From cooking ‘coon and ‘possum to recalling the heyday of Melrose Plantation, Fran shares the heartwarming stories of Hilton Head, Bluffton and Daufuskie before, as the
Gullahs might say, “it all change up.”

l n this second volume of personal memories collected by Lowcountry journalis, Fran Heyward Marscher, area old-timers tell of the adventures, the industry and the heart of the Lowcountry itself. Just like the Lowcountry players profiled in the first volume of this series, the characters here are as real as the live oaks that dominate the region. They came of age in a golden age in a golden place. With no gasoline engines, they had no traffic troubles. A fellow could ride his horse from Bluffton to the Buckingham Landing to catch a bateau to Hilton Head Island without seeing another person along the way. Without jet skis, he could travel silently through the creeks and sounds, relying on the tide and the wind to help power his oars or sails. He could hear the mullet jumping.

With no theaters or other forms of entertainment, the men and women in this book, calling on their imaginations to amuse themselves and amuse one another, became skilled storytellers. Crab were so plentiful, they said, on a summer afternoon, even a child could walk along the creek’s edge with one stout stick, throw dozens of them onto the bank and then hook them with their back fins around a second stout stick and so bring Mama enough crab for supper. They told other stories—how Hilton Head Island became famous for butter beans, how Daufuskie built its reputation on its liquor stills, and how the oyster shell streets of Bluffton filled up with people three times a week when the important passenger and cargo steamers tied up to the dock at the end of Calhoun Street.

In 1900 all of Beaufort County had a population of only 35,000. By 1940, the population had dropped to 22,000 as blacks migrated to New York, Philadelphia, Detroit and Boston to look for wage-paying jobs nowhere to be found in South Carolina. By the 1960s, Beaufort County and Jasper County together were described as the heart of the nation’s “poverty pocket.”

Then along came the beachfront resorts, the golf courses, tennis courts, retirement communities and with them dollars whipping through the local economy. Now, after half a century of developers marketing the area internationally the trappings of population growth have replaced much of the natural landscape. Everything is, as the Gullahs might say, “all change up.”
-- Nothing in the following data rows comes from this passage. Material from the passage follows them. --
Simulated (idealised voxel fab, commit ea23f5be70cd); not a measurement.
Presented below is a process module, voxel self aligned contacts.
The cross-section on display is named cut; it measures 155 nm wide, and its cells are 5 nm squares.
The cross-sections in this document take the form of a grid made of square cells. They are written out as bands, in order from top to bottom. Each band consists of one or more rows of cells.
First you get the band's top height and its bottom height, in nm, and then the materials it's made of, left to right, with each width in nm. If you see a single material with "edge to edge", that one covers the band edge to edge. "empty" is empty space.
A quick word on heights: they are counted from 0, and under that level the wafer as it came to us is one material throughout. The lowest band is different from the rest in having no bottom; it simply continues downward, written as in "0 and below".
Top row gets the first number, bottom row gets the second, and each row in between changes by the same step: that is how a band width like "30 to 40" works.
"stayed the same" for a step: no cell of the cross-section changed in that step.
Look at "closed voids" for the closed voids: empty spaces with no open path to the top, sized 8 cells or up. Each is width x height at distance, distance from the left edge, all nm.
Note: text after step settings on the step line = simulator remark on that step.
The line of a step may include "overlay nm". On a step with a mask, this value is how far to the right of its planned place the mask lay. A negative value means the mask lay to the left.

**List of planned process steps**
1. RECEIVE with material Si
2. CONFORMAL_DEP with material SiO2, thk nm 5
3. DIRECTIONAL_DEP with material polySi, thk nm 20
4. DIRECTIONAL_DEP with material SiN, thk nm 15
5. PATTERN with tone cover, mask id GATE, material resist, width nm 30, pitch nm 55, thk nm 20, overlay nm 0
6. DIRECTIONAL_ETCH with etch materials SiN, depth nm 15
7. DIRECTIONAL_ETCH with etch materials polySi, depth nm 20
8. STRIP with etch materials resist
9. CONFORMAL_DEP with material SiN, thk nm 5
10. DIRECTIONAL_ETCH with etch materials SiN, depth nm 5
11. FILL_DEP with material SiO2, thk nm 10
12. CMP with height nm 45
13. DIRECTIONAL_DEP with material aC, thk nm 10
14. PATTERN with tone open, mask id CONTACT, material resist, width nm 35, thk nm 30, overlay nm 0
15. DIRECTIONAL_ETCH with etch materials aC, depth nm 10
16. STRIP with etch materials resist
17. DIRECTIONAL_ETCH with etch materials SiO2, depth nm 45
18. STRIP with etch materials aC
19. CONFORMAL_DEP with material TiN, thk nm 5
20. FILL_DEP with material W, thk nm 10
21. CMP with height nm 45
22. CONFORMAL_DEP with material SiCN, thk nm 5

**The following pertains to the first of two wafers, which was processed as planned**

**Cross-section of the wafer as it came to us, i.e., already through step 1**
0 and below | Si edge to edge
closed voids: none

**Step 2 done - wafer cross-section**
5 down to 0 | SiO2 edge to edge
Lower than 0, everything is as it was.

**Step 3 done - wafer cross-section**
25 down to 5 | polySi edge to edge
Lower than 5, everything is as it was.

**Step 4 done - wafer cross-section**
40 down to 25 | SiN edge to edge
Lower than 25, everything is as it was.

And yet, it still is possible from certain vantages to watch the tide slosh in and out twice a day, still possible to hear the squawk of blue herons and the rattle of wind in the palmettos. And it still is possible to go back to a slower and quieter era through the memories of the men and women in this book.

I interviewed most of these characters in the early 1980s when I was a reporter for The Island Packet, Hilton Head Island’s daily newspaper. The Packet gave its permission for the use of its photographs. My husband, Bill Marscher, who prodded me to polish these old tales and make them accessible for current and future generations, helped immensely in the process, especially with the pictures.